Texas cities lag behind in literacy rates

The Fort Worth Star-TelegramFebruary 13, 2013 

— Here's one ranking Gov. Rick Perry probably won't tout as he tries to poach businesses from California: Texas cities continue to lag in an annual study of literacy rates.

Only Austin at No. 23 cracked the top 25 in the 2012 study of literacy resources by John Miller, president of Central Connecticut State University.

Fort Worth inched up two spots to No. 52 while Plano and Dallas climbed to Nos. 45 and 47.

But then again, other than No. 11 San Francisco and No. 15.5 Oakland, California didn't fare all that well in the rankings of 76 cities.

In the battle for the bottom, Texas and California cities owned the last seven spots, including Fresno (70), San Antonio (71), Anaheim, (72), El Paso (73), Stockton (74), Corpus Christi (75) and Bakersfield (76).

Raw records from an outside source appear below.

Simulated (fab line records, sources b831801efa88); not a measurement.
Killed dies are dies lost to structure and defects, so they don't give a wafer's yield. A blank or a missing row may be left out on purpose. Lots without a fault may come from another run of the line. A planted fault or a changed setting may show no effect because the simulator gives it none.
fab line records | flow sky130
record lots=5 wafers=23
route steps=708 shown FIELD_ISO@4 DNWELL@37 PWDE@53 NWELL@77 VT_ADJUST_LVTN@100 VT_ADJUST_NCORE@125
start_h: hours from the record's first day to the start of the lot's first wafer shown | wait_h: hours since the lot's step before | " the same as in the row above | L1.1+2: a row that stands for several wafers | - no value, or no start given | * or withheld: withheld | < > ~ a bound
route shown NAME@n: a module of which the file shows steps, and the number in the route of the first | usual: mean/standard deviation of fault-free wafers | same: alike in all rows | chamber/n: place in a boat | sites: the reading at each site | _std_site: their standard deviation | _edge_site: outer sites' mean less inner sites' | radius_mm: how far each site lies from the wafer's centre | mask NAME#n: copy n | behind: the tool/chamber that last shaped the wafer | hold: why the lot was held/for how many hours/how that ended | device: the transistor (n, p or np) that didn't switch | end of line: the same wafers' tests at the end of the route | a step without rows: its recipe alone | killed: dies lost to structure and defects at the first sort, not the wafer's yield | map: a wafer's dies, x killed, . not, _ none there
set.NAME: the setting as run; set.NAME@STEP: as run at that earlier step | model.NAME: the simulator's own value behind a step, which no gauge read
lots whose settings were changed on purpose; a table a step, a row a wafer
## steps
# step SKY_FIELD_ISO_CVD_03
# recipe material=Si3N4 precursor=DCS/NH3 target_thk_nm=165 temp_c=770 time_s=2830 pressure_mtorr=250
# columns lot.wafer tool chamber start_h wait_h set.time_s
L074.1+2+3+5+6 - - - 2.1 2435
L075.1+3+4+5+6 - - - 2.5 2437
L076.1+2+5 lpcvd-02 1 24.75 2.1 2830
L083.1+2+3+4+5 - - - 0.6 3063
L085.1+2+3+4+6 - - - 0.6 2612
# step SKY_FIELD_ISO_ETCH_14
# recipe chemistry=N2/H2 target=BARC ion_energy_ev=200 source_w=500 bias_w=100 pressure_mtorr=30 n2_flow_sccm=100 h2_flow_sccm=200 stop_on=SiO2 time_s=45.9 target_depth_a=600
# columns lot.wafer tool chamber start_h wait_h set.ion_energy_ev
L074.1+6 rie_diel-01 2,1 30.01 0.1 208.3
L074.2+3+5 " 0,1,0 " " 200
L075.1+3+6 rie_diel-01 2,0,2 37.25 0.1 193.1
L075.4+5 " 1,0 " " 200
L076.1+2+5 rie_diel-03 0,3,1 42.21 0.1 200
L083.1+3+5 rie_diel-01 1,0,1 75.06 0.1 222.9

The two rival states' biggest cities, Houston and Los Angeles, were tied at a lackluster No. 60.5.

The annual survey of cities of at least 250,000 people focuses on six indicators of literacy: library resources, newspaper circulation, bookstores, publishing resources, educational attainment and Internet resources.

Topping the chart was Washington, D.C., followed by Seattle, Minneapolis, Pittsburgh, Denver and St. Paul, Minn.

The back-of-the-pack rankings for Texas cities come as no surprise to Peggy Rudd, who recently retired as director of the Texas State Library and Archives Commission, which provides support for 560 public libraries statewide.

You get what you pay for, she said.

"The problem is, public libraries are so underfunded and reclamation costs a hell of a lot more than doing it right the first time," she said.

"I guarantee you we're at the bottom or close to it when it comes to spending. It's one of those situations: Thank God for Mississippi because without them we could be in last place. It's sad but true," said Rudd, who saw the Legislature cut funding for the library and archives by 64 percent two years ago.

The cuts included $14 million in state support for local libraries, she said.

Actually, Texas is sitting in the last row next to Tennessee and Mississippi when it comes to per capita funding for libraries, according to the Institute of Museum and Library Services in Washington, D.C.

In 2010, Texas spent $19.54 per capita on public libraries, just ahead of Tennessee ($16.65) and Mississippi ($16.29).

By comparison, Washington, D.C., spent $68.15 per capita, followed by Illinois ($65.23) and Ohio ($59.75). Nationally, the average was $37.97.

California finished at No. 33, spending $33.37, $13.83 more than Texas.

But it's not all about the money.

Texans also score low when it comes to actually using public libraries, according to the institute.

The state ranked 48th with 3.44 library visits per capita, just a smidgen ahead of No. 51 Mississippi at 3.34 visits. New Hampshire was No. 1 with 8.18 visits per capita, while California was 35th at 4.63.

In the 2012 literacy study, Fort Worth's and Dallas' highest rankings were No. 16.5 in Internet resources. Austin was No. 6.

The category includes the number of Internet book orders, the number of households owning an e-book reader, and the number of unique visitors and Web page views at the city's Internet newspaper. Fort Worth ranked No. 37.5 in newspaper circulation.

Oddly, Plano ranked No. 1 in educational attainment but only No. 72.5 in newspaper circulation and tied for the bottom with 18 cities, including Arlington, for Internet resources.

Rudd is not optimistic about a Texas turnaround on libraries or literacy.

"The Legislature is talking about more cuts," she said. "To me, it is so shortsighted. If you really want to improve education in Texas, why would you ignore the resource that has 560 outlets scattered across the state that are perfectly prepared to address the problem of literacy?

"Yet the Legislature does ignore them and look where we are."